With Burton out of the picture and Speke still physically able to continue, he manages to come across a fantastical body of water which, being the good little Victorian soldier boy he was, he immediately names it Lake Victoria. Almost as quickly (not in chronological terms, but metaphorically), he rushes back to England to receive his due credit as the European hero who discovered, at long last, the source of the Nile.

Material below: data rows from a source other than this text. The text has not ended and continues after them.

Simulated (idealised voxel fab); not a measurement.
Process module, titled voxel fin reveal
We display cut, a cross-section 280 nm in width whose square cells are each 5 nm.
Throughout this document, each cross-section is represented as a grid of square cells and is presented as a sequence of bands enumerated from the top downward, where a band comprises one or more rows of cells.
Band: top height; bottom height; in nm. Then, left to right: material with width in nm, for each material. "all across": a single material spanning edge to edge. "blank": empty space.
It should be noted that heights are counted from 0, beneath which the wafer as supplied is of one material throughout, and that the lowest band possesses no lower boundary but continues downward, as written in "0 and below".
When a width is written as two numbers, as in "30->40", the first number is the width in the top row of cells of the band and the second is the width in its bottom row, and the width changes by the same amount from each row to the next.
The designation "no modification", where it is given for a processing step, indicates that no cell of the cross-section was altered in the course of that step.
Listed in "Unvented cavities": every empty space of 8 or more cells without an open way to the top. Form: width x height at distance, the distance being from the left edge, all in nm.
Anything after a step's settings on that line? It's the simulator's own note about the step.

Except that while Burton may not have been at the peak of his considerable form, he was still very much alive. And he quite simply was not so quick to buy into Speke’s amazing story. In fact, he publicly questioned Speke’s veracity about the entire enterprise, an action which not that very long before would have been more than enough to legitimize a duel with pistols. Speke responded not with pistols, but with a ship. A ship carrying him back to Africa with the intention of proving his claims once and for all. Meanwhile, Burton carried on a public relations campaign designed to expose the man who had now openly become not just his enemy but his nemesis. And, as these things often play out, it was the guy with the greater charisma who won the hearts and minds of the public. Public and private opinions toward Speke began to side more and more with Burton to the point of finally be pushed to take part in a public debate with Burton. And who won this highly anticipated clash of the British titans? The world will never know. As Burton was waiting in the lecture hall for his opponent to show up, the news was delivered that Speke’s delay was the result of his being found dead with a bullet still inside, fatally close to his heart.
In most of the previous versions of this story, here is where it ends. Two heroic British explorers debating over a discovery with one dead at his own hand and the other having to deal with the fact that he was in some way the cause of that suicide. But as in history, this book reveals that this story is not the two-man tragedy it appears. For there was a third participant in their forays into Africa in search of the source without whom, both would probably have died long before, alone and never to be seen again. While the story told in this book is not new, some of the details may be even to those already familiar. Set against the backdrop of the romance of empire-building which both Speke and Burton were part and parcel of is the lesser-known tale of their guide, Sidi Mubarak Bombay. Bombay’s story could not possibly be awkwardly juxtaposed against that of the two British heroes. He was captured in his homeland of East Africa and sold as a slave to a man who sent him to India. It was only in the aftermath of the death of his “owner” that Sudi was finally able to find freedom and make his way back home. His experiences in India has taught him much the British explorers would find useful, including the ability to communicate not just through language translation, but in knowing the ways and means of these representatives of the Victorian Age and the British Empire.
With Bombay as the reference point of contact between both Speke and Burton, the book explores the ways in which racist philosophies were not just instrumental, but integral to expanding the empire. What little fame Bombay has enjoyed in the western world, ironically, did not come from his essential field guide work for Speke and Burton, but rather by leading the caravan which ended with the four most famous words in the history of British exploration of Africa: “Dr. Livingstone, I presume?”